O say does that star-spangled banner yet wave
O’er the land of the free and the home of the brave?
Is it ever acceptable to kneel while the national anthem is played? The controversy has deepened now that Trump has weighed in, saying that players who do so should be fired. He faulted the NFL as a unit over this just ahead of this week’s games.
The response from the league has been ferocious. And it is justified. After all, those who kneel are only answering the question with their own emphatic “No!” as is their right as a free people. It is a question we should all be asking ourselves and not the patriotism of those who answer it differently than we do. Anything less means that we are not, indeed, free.
The scene was far away from America, in Wembley Stadium. The NFL plays some games there for the UK fans of the sport, hoping to attract interest in this peculiarly American sport around the globe. Americans abroad have a calling to be united and put a good face on what our nation stands for when representing us.
The result was indeed unanimity among the players for the Raven and the Jaguars. They all took a knee.

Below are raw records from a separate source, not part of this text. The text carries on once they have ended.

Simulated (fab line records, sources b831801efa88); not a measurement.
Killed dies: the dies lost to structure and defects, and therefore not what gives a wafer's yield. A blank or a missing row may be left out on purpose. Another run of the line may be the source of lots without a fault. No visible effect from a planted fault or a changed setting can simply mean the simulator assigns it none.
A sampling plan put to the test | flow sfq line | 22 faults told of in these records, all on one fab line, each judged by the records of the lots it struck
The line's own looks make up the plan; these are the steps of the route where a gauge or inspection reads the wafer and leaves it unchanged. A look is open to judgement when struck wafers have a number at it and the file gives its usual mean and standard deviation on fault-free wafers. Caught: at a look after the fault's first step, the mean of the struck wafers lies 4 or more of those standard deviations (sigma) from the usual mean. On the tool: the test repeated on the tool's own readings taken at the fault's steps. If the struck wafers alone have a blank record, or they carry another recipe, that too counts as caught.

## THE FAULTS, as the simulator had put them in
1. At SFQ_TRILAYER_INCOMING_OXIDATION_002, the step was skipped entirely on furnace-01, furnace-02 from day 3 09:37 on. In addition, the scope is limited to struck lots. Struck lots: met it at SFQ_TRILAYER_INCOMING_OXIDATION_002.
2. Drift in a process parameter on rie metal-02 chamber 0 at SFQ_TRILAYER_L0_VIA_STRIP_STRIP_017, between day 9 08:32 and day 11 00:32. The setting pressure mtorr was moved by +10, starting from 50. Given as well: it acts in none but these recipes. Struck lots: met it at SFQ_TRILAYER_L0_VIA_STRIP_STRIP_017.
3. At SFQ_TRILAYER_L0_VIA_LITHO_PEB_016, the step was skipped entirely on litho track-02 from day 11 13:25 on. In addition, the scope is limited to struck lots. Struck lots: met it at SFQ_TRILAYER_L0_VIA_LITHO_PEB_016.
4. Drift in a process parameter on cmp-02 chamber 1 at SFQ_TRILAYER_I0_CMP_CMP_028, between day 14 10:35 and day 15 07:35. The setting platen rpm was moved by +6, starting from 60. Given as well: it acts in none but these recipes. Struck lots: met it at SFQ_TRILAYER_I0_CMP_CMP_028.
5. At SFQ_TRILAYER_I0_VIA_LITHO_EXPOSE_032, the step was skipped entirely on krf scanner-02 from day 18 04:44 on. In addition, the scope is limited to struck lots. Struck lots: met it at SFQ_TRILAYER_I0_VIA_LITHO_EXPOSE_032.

I wish it did not come to this. I love football and I love the unifying nature of sport to bring people together. The NFL makes a point to keep politics out of the game as much as possible, and shuns on-field activities which do not promote unity. It is entirely reasonable that Colin Kaepernick, who started the practice, has bee black-listed for being too political on the field. It’s also likely that Tim Tebow met the same fate for praying on the field very publicly. The NFL does this. It’s a team sport.
This is why the show of unity at Wembley was a new milestone in the controversy. It came after Trump’s condemnation but also after the league Commissioner Goodall weighed in as did many owners. I leave to the Steven Ross, the owner of the Miami Dolphins, my team, to explain:
Our country needs unifying leadership right now, not more divisiveness. We need to seek to understand each other and have civil discourse instead of condemnation and sound bites. I know our players who kneeled for the anthem and these are smart young men of character who want to make our world a better place for everyone. They wanted to start a conversation and are making a difference in our community, including working with law enforcement to bring people together. We all can benefit from learning, listening and respecting each other. Sports is a common denominator in our world. We all have the responsibility to use this platform to promote understanding, respect and equality.
Similar sentiments, but not these exact words, echoed across America today. We’ve finally had enough.
Is it unpatriotic to refuse to stand for the anthem? The question at the end of the first verse was posed when the nation was in great peril. The first generation after the Revolution, who inherited freedom without earning it themselves, was unsure. Would this nation endure? Did it still have what it took to deserve freedom?
The question should be asked, but it must be understood as a question. And as a free people the answer can always be “No!” When lives are taken by officers of the law on a routine basis, there is something wrong. When we cannot understand our own neighbors or why they are upset with what they perceive as routine unfairness, there is something wrong. When we cannot work out our disagreements together in a common statement of “fairness” there is something wrong.
There is something wrong because we are not brave any longer. And we are not living up to the standards which gave us the freedom we claim to cherish.
When Colin Kaepernick first knelt down for the anthem it was a personal statement. It has become more than that. As an American I felt obliged to respect his right to say “No!” as he saw fit, understanding that there might well be consequences for him.
Now that the right to this expression is being challenged it is no longer personal. We must be united in saying that this is, indeed, a right of a free people.
Football is not a good place for politics, for sure. It is a team sport. It is built on unity. Then again, so is the freedom we claim to cherish.
We should be united on this point, as were our countrymen abroad this week. America is bigger than what we can all imagine. America has room for us to say “No!” and mean it. All of us.